This August, I headed north to Baffin for my third summer of fieldwork with my advisor, a fellow CU PhD student, and two other researchers. Our work was initially stymied by a series of bad weather systems keeping our helicopter stuck farther north. After a week of waiting in an isolated one-room cabin, our team decided to instead go out by boat under the guidance of Gordie, a local hunter/fisherman. Despite encountering some unexpectedly exciting ocean swells and a too-close-for-comfort polar bear, we were able to successfully sample two excellent moraine complexes and make it back to the town of Qikiqtarjuaq by the time our helicopter arrived. In the next week, we camped in a remote valley off of Narpaing Fiord and sampled fervently to make up for lost time. We visited and collected samples from six moraine complexes in total, all of which appeared to be related to brief cold episodes during the as-yet poorly understood Early Holocene.

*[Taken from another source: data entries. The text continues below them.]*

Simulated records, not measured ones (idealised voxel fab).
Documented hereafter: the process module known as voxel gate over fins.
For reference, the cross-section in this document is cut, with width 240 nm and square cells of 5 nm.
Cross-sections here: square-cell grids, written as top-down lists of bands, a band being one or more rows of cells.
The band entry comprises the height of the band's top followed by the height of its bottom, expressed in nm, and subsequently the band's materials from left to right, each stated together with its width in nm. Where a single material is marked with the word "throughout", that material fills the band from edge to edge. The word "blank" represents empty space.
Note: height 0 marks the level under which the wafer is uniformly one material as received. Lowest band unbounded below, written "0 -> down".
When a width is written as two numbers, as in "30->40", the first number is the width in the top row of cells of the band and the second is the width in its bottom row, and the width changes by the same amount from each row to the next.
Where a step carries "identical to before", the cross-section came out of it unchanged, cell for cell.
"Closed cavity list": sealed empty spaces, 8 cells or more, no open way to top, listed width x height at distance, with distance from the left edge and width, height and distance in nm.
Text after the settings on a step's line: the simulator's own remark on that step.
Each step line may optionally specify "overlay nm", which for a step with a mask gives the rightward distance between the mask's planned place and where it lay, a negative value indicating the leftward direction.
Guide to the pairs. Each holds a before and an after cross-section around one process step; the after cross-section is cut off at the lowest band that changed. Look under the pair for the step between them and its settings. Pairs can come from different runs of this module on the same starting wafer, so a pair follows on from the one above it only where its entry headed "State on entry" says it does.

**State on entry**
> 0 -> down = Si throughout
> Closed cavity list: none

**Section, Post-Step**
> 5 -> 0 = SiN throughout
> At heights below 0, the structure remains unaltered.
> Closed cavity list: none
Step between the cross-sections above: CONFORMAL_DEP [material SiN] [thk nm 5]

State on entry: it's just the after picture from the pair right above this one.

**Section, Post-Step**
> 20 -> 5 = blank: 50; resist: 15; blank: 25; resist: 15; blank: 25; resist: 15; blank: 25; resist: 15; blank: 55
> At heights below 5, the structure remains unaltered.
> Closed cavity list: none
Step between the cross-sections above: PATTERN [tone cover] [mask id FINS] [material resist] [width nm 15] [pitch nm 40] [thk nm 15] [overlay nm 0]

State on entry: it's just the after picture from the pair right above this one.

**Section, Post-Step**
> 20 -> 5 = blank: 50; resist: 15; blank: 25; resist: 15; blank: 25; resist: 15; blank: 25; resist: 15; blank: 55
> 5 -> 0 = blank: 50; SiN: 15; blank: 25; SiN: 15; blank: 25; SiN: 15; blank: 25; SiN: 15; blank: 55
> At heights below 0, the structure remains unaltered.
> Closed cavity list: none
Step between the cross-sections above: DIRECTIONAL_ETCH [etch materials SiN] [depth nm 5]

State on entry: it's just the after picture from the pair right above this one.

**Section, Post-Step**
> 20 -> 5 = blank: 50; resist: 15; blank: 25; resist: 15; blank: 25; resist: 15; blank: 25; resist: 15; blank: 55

The journey did not end there. Our final objective was to collect lake sediment cores from a glacial lake about 50 km from the community of Pangnirtung, using a small inflatable boat, a simple rope-deployed coring system, and a whole lot of manual labor. After further weather delays and unfavorable sea ice conditions preventing boat travel, we were dropped by helicopter for a whirlwind two-day excursion to a truly spectacular glacial valley. Fellow PhD student Simon Pendleton and I worked to securely anchor our boat in 70-meter-deep water and successfully retrieved multiple sediment cores, whose laminations hold the key to understanding past glacial erosion on a season-by-season basis.

 Simon Pendleton retrieves a sediment core from the bottom of South America Lake, Baffin Island.

Simon Pendleton retrieves a sediment core from the bottom of South America Lake, Baffin Island.

Four flights and several customs/security hiccups later, we were back in Boulder just 9 hours before our first class of the semester. As always, Baffin fieldwork was an all-consuming experience of beauty, challenge, and reward. We are greatly indebted to the Inuit who have graciously welcomed us to their land and facilitated our work there, along with the countless other individuals and organizations who support us on these expeditions (NSF, National Geographic, the CU Graduate School, and INSTAAR, to name a few). Now it’s time to hunker down in the lab and begin processing all of the rock and mud I brought home; but throughout the year, our experiences on Baffin continue to inspire and inform my work. And with each sample, we are slowly putting together the story of past climate in the North so that we might know a little more about what the future looks like.